The grandiosity of the formula Anthony Vaccarello has developed for Saint Laurent was in full effect on Monday night. The scale of the presentation spanned everything from the set that spelled out YSL in thousands of white hydrangeas (visible only from above, via passing drones or UAPs) to the linebacker shoulders of the black leather jackets and nylon trench coats sported by Vaccarello’s Amazonian models. As usual, Vaccarello took no prisoners in his spare but extravagant (yes, the paradox is deliberate) vision. As he said before the show, he’s not about making clothes that everyone can wear. He told three stories: black leather, nylon, historical shapes. And, also as usual, he seeded that vision with nuggets mined from Yves’ own legacy: the decadent colours, the graphic silhouettes.

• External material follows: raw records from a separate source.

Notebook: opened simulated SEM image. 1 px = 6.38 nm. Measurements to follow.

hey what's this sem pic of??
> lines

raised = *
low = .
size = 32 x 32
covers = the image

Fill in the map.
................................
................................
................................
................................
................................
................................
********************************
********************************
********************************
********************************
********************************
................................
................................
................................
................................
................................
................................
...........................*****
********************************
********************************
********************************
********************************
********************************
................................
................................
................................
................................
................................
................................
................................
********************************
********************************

But there was a subtext this season that twisted the narrative more than usual. Set in a nightmarishly challenging global context, fashion’s dogged apoliticism has begun to seem like a perverse swerve of its traditional role in the aesthetic continuum: It’s supposed to be a mirror, remember? Vaccarello’s shownotes came close to addressing this issue. “In a time when dialogue is fading, style becomes a form of discourse,” they proclaimed. “A language of resistance, respect and inclusion.”


Quite how you apply this language to the collection Vaccarello showed depends on your own generosity of spirit. I thought there was something of the Trojan horse in the presentation, a subversive undercurrent humming along below the surface. A platoon of young women zipped, snapped and capped in black leather looked like a Helmut Newton dominatrix fantasy, but Vaccarello claimed the garb of gay men cruising in the Tuileries during the ’70s was their inspiration. White cotton blouses with huge white bows underscored that libertine subtext. The gloriously oversized gowns with their ruffles, puffed sleeves and floating trains that made up the show’s last segment were silk and satin Scarlett O’Hara, except they were cut from nylon. They could be rolled in a ball and stuffed in a backpack, which exploded the illusion of couture preciousness. Between the leather and the nylon came trench coats, no item more emblematic of patrician tradition, but here unhinged by the fact that they were made from more of that sheer nylon.


Before the show, Vaccarello mentioned he’d been watching his favourite movie “La Reine Margot” to get in design mode. That film’s extravagant nihilism somehow fits the excesses of this particular historical moment. I wouldn’t go so far as to say it also defined this Saint Laurent collection, but I’m rather in love with the idea that it might have. And, after all, Vaccarello did admit that he wanted to provoke a discussion.